Legal & General fell back as the the wider market veered sharply lower last night declining by more than 7 per cent after Citigroup turned negative.
The broker scaled back its recommendation on the stock to "sell", albeit with a revised 71p target price, compared to 56p previously, in a life insurance sector round-up, saying that the company's turnaround strategy faced challenges. In particular, a focus on low margin savings products could prove risky.
"We believe that the current turnaround strategy being fashioned around selling low margin selling savings products is risky given that the competitive advantage of a life insurer over an asset manager on these products is very limited, apart from the ability to sell guaranteed products," the broker explained. "Also, with an infrastructure built to write annuities, the company will have to shrink its cost base to make this business profitable."
Citi was more positive on Prudential, which was upped to "buy" in the same review. "Prudential's recent rally removes the significant valuation discount though the price is still yet to recognise fully the potential for the franchise to outperform in the long run," the broker said. Citi highlighted the company's growth prospects, adding: "Its relative competitive position has strengthened in the US due to the... dislocation in the market while it continues to increase its market share in Asia."
The assessment contributed to L&G's decline to 78.5p, down 7.4 per cent, or 6.25p. Prudential, although better off, was also in the red, closing at 620.5p, down 4.6 per cent, or 30p as the wider market suffered its worst session since the end of March.
Overall, the benchmark FTSE 100 index slumped by 3.2 per cent, or 170.68 points, to 5194.13 and the mid-cap FTSE 250 index retreated to 8880.52, down 3.2 per cent, or 290.24 points. The slide was provoked by concern over turmoil in the Middle East, with investors selling amid worries of a default by the Dubai government, which earlier asked creditors to two of its largest corporate entities for a debt standstill agreement.

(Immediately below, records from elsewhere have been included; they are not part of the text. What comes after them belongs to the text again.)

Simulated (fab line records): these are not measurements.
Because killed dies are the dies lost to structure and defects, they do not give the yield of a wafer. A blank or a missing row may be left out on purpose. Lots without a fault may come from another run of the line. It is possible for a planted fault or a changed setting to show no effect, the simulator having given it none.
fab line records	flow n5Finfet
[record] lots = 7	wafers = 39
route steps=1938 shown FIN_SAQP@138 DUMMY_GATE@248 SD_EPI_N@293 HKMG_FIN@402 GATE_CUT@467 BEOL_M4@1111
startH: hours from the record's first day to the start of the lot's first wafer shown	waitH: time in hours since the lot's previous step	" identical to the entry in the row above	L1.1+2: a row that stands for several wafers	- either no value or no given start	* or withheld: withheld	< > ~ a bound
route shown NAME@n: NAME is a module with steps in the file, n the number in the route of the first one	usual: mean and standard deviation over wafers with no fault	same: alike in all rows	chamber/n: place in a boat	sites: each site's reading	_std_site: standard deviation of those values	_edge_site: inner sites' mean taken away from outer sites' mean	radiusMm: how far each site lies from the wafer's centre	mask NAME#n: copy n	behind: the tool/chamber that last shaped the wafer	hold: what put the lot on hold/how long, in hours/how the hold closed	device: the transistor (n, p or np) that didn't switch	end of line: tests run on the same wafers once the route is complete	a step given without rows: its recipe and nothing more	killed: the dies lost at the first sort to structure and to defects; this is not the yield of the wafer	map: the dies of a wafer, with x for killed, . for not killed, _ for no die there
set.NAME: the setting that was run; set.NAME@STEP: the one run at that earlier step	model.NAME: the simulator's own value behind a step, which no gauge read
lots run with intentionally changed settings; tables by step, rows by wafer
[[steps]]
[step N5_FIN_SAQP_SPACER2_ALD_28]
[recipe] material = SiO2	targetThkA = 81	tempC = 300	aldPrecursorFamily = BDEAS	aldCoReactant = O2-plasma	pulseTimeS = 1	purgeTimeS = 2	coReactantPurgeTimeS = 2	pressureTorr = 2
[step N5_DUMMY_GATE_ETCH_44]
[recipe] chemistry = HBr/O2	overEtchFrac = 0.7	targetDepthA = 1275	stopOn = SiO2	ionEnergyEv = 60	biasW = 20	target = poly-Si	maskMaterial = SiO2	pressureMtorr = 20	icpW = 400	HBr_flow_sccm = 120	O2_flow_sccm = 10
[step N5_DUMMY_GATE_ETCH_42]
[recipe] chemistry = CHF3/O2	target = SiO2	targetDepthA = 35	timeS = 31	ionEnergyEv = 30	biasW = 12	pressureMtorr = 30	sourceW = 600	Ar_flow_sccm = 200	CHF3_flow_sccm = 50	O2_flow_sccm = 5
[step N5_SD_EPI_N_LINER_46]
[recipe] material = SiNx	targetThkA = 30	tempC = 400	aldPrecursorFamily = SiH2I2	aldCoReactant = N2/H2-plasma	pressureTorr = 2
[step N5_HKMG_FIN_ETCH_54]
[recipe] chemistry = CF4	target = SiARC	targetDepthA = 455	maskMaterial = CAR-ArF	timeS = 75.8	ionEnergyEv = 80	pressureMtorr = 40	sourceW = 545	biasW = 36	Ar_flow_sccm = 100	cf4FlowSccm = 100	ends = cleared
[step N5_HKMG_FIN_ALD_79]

To compound investors' woes, technical difficulties at the London Stock Exchange interrupted trading for several hours. "As far as glitches go, the London Stock Exchange couldn't have picked a worse day," said Manoj Ladwa, senior trader at ETX Capital. "Traders were sat at their desks twiddling their thumbs for three hours while the LSE sorted out their issues... Once trading did resume on the main bourse, [they] continued dumping stocks."
The banking sector was among the hardest hit, with the Royal Bank of Scotland declining by 7.8 per cent, or 2.77p, to 32.995p and Barclays retreating by 8 per cent, or 25.2p, to 291.1p. The sell-off came amid a swirl of rumours linking different European banks to parts of the troubled emirate. Besides RBS and Barclays, Lloyds was 5.42p weaker at 88.83p, HSBC fell to 705.6p, down 35.6p, and Standard Chartered lost 93p to 1514p.
Elsewhere, in the mining sector, worries about Dubai were supplemented by news that copper inventories at warehouses monitored by the London Metals Exchange had risen to their highest level in months. A late rebound in the US dollar also pressured the sector, with Xstrata falling to 1022p, down 6.8 per cent, or 75p, and Kazakhmys retreating by 6.4 per cent, or 83p, to 1213p.
Commercial property stocks were out of favour amid fears that Dubai's debt problems may lead to a fire sale of the emirate's real estate assets in the UK. There were also worries about the future of capital flows, with Nomura analyst Mike Prew saying: "The tangible impact is a potential reduction in capital flows into the UK commercial real estate market from Middle Eastern states which are less resources rich than others."
As a results, Land Securities declined by 3.9 per cent, or 26.5p, to 660.5p as the fears offset the impact of some support from Credit Suisse, which upped its target price for the stock to 707p from 544p. British Land was 17.5p weaker at 450p, and Hammerson fell by 12.9p to 399.5p. Liberty International was also weak, declining by 3 per cent, or 14.4p, to 473.1p.
Water companies managed to buck the trend, gaining ground after Ofwat, the water market regulator, held back from deep reductions in household bills in a decision on prices. Credit Suisse said it regarded Ofwat's release "as a small but reassuring improvement on the draft determination". "Much of the fears on dividend sustainability have already been priced in, in our view," the broker said, as Severn Trent, up 3.8 per cent, or 38p, at 1044p, swung to pole position on the FTSE 100, and United Utilities rose to 485.8p, up 1.7p.
Back on the downside, and the London Stock Exchange fell to 754.5p, down 60p. The stock was hit both by the interruption to trading and by concerns about the stake held by Borse Dubai, its largest shareholder.
Traders moved out amid concerns that the Middle Eastern investor, which is backed by the Dubai government, may be forced to sell down its stake as the emirate grapples with its debt.